Cable operators blasted the FCC’s 3-0 decision Tuesday to cut cable TV rates another 7% — on top of last year’s 10% cut — saying such action would further slow growth in the industry.

“The commission’s action will undermine future investment in infrastructure and slow job creation,” said

Time Warner chairman Gerald Levin called the new rate regulations “arbitrary, unfair and unacceptable.”

‘Arbitrary, unfair’

Cable stocks, already down an average of 7% this year compared to a year ago, inched lower on the news with industry analysts and investors saying cable values would be further depressed.

“This will cost on the order of $ 700 million to $ 800 million in revenues,” said Salomon Bros. analyst Frederick Moran.

Building rates

The rate regulations come as cable operators are trying to acquire capital to build the so-called information superhighway.

“Vice President Gore says, ‘Build the information highway,’ then the democratic-controlled FCC says, ‘Rollback rates,’ ” said Mark Nathanson, president of Falcon Cable TV, which recently pulled an initial public offering because of the pending regulations.

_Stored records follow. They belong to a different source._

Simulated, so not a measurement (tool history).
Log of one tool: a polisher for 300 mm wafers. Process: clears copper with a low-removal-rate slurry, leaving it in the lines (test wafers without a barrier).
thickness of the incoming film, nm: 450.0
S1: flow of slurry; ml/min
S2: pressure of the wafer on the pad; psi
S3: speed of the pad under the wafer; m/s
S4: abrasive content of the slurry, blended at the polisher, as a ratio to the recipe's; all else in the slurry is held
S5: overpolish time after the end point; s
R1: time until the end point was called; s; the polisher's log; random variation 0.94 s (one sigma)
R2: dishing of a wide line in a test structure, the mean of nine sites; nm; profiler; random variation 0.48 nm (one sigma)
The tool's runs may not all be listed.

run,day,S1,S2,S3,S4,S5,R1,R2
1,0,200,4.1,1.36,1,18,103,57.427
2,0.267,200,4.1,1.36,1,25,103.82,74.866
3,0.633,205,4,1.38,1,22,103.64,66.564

“There will be less capital available to expand,” warned First National Bank of Chicago’s Steve Martin.

An inflationary out

The multisystem operators may get some relief if the FCC implements a potential inflation pass-through that would allow them to charge customers for product and service price increases.

Operators, however, aren’t holding their breath.

“Any enhancements pale compared to the rate regulation sections,” said Bob Thomson, senior vice president of Tele-Communications Inc., the nation’s largest cable operator.

Shares in cable systems weakened with few exceptions. Time Warner was down 38 cents at $ 38.25 per share, while TCI was off 38 cents at $ 24.88.

Class B shares of Viacom, which is also suffering as a result of its merger deal with Paramount, fell $ 1 to $ 24.63. Comcast stock dropped 38 cents to $ 20 per and Jones Intercable eased 50 cents to $ 11.63 per. Adelphia was unchanged at $ 19.

Takeover targets

Earnings reports for the third and fourth quarters have shown last September’s cable rate cut significantly eroded cashflow and, in some cases, impaired ability to service debt — a problem for the heavily leveraged industry.

Industry analysts said cable operators will remain the target of the telcos, perhaps more so now that their values — and subsequently their asking price — has been lowered.